Geopolitical issues will continue to bubble below the surface for the capital markets. The fallout from the reimposition of US sanctions on Iran has apparently helped lift oil prices in the face of the rising dollar, which often acts as a drag. In the coming days, the US will take the symbolic step of moving its embassy to Jerusalem. The conflict between Israel and Iranian forces in Syria is escalating. Meanwhile, US reportedly is offering North Korea economic assistance in exchange for giving up its nuclear weapons, which seems very much like the deal with Iran from which it is withdrawing.
Trade issues are also near the surface. As we have noted, the US legislative process after a NAFTA agreement is reached is quite protracted. For the current Congress to fulfill its obligations, a final agreement is needed by May 17. The failure to reach an agreement by the end of the week could see renewed threats of leaving NAFTA, which would have some bipartisan domestic support.

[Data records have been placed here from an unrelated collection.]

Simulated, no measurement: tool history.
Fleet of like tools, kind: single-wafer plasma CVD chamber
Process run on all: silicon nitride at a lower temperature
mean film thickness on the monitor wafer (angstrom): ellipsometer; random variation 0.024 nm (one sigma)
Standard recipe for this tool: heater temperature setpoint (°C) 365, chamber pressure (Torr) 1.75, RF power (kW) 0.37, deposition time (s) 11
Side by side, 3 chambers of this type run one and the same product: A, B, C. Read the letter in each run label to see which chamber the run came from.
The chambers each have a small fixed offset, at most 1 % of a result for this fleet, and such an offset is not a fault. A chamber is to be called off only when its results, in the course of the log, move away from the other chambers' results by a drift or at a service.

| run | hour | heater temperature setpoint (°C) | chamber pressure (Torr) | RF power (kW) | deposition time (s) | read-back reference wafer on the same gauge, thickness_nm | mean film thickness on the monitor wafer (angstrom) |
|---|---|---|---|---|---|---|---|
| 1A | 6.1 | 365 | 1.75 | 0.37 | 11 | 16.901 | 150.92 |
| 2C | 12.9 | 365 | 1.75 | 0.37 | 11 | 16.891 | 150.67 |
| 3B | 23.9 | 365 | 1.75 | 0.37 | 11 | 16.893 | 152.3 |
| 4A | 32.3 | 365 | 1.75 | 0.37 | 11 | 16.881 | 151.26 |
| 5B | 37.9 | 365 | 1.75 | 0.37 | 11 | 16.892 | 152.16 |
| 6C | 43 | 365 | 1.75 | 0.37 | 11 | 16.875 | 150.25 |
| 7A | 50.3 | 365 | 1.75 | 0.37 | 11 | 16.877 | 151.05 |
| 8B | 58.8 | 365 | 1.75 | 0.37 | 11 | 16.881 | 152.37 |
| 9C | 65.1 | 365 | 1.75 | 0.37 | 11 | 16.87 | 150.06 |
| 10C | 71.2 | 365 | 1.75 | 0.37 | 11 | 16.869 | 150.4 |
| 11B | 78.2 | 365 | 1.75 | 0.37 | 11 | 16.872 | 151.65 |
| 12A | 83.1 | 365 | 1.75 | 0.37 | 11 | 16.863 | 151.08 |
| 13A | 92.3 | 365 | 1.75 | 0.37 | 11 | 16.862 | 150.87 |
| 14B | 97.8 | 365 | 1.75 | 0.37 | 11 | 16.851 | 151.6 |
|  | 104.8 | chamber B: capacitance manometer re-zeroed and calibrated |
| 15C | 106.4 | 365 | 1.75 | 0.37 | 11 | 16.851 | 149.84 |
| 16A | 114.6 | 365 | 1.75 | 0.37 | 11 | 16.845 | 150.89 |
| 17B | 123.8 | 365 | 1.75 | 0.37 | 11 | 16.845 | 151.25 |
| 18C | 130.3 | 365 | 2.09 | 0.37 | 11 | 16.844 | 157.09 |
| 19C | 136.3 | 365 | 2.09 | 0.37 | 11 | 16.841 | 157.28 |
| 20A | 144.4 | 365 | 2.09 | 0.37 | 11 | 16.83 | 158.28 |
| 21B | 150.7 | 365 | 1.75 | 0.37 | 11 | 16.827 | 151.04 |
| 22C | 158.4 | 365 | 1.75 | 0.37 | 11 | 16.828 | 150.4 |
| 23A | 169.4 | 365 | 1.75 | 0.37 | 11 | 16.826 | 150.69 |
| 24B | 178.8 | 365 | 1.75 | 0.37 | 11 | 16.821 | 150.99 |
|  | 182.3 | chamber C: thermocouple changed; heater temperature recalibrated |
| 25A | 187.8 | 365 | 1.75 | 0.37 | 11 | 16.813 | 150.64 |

High-level talks with China resume in Washington this week. On Tuesday, China's Vice Premier, and top economic adviser to President Xi, Liu He, will lead the delegation. It is his second trip in three months. China does not seem opposed in principle to some quantitative bilateral trade target. What is being negotiated is the size and the price.
These geopolitical developments often have little perceptible impact on broad market forces. Instead, it has been the reemergence of divergence, or rather the continued divergence is blunting other considerations and is becoming too expensive to ignore. The cost here is measured in terms of money--interest rate differentials.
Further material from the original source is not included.